Diversified Fate
The last 18 months have been an unmitigated disaster. Financial planners have seen their income melt away like global warming on steroids. The stock market has fallen to 12-year lows. Unemployment has risen to 25-year highs. Even traditionally conservative investments like municipal bonds fell roughly 15 percent in 2008. Every asset class has lost value except two: U.S. Treasury bonds and gold. "I've spent a lot of my time in the past six months talking clients off the ledge," says Bob Kargenian, president and principal of TABR Capital Management in Orange, Calif.
In industry circles, one question we hear more and more: Is Modern Portfolio Theory dead? Financial planners have been preaching the sacred truth of diversification to their clients for years. Elaborate asset allocation strategies have been carefully crafted. Financial goals discovered, articulated and codified. Risk tolerance measured and incorporated. Calculations, estimates and scenarios have been run. Fancy colorful financial plans were printed, presented and kept. And in the end, it just didn't matter. Most portfolios have lost 20 percent to 50 percent in value, and for advisors whose compensation is based on AUM, 2008 was a painful year.
"The prime imperative of wealth management is if you take care of the money, everything else will take care of itself," Kargenian says. So riddle me this: Is Modern Portfolio Theory (MPT) a best practice or folly? Once an advisor carefully diversifies a client's portfolio, is putting it on autopilot the right thing to do?
Not according to Harold Evensky, CFP, AIF, president of Evensky & Katz Wealth Management in Coral Gables, Fla. The classic definition of MPT boils down to diversifying investments among different types of investments, each of which have unique characteristics, hence reducing the probability of sustaining a large loss. Unfortunately, the last 18 months have challenged the theory. Disparate asset classes, with distinct risk profiles, all went down together. What went so terribly wrong? Evensky concludes: "It's not that MPT is invalid, it's that the application has been faulty."

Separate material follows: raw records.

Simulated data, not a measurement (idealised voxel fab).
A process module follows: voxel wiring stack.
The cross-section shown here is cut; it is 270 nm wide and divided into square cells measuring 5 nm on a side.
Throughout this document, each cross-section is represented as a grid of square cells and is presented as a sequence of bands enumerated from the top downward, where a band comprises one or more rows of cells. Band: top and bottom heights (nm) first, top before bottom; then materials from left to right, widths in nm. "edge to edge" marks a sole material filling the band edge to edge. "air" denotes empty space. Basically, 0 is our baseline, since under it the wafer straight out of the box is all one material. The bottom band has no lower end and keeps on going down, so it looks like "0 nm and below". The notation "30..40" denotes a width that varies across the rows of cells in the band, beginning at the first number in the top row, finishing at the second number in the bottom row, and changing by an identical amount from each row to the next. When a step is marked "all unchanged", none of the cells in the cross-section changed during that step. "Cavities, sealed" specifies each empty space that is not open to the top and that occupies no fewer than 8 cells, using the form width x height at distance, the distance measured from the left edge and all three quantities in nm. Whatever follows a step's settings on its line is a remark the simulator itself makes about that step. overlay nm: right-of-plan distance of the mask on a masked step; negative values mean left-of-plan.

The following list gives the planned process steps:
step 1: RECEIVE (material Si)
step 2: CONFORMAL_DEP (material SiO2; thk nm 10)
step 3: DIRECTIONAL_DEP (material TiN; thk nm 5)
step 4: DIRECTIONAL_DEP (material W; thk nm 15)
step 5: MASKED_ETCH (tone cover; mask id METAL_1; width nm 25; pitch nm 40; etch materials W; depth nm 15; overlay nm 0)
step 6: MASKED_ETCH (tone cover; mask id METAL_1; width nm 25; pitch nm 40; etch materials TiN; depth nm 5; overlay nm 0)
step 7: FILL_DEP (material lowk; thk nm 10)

According to Evensky: "The MPT model alone will not necessarily work in bear markets, or at least not using historical averages alone as inputs without other adjustments to forecast the return, volatility and especially correlation." Evensky advocates a "core and satellite" approach, where the core allocation of a client's portfolio is used to capture market returns, and a satellite allocation, namely a portion that is allocated 100 percent of the risk budget, provides the alpha.
John E. Rice, CFA, CFP, notes that MPT originally started with a paper by Harry Markowitz in 1952 that basically quantified mathematically the idea that diversification across different asset classes that are not well correlated reduces risk. "I do believe that diversification is appropriate and that it should be used in portfolios," says Rice, formerly chief investment officer at Phoenix wealth-management firm Keats, Connelly and Associates. "However, I think that advisors have had a tendency to overuse the idea of standard deviations and correlations when making decisions about portfolio diversification."
Based on Markowitz's groundbreaking research, financial planners have been selling MPT for years as one of the tenets of prudent investing. Are they misguided? Not so says investment advisor Richard A. Ferri, CFA, founder and CEO of Portfolio Solutions in Troy, Mich.: "I fall on the side of it does work. It just doesn't work well all the time because in finance, models are not like those in the natural sciences, where water freezes to ice at 32 degrees Fahrenheit at sea level. No matter where you go in the world, if it's 32 degrees Fahrenheit and you're at sea level, water will freeze…it will happen every time. But in finance, that's not the way it happens. Theories are approximations, good generalities. They are guides. Investing is like throwing horseshoes; you get points for being close. You don't have to get a ringer."
Ferri believes that over the long term, generally, MPT works, but if you're looking at it over any short-term specific period, it may not work. He comforts investors by saying: "My belief is that investors shouldn't abandon MPT. They should continue with it because even though it did not work among risky asset classes in the last 18 months, evidence is that it will work again in the future."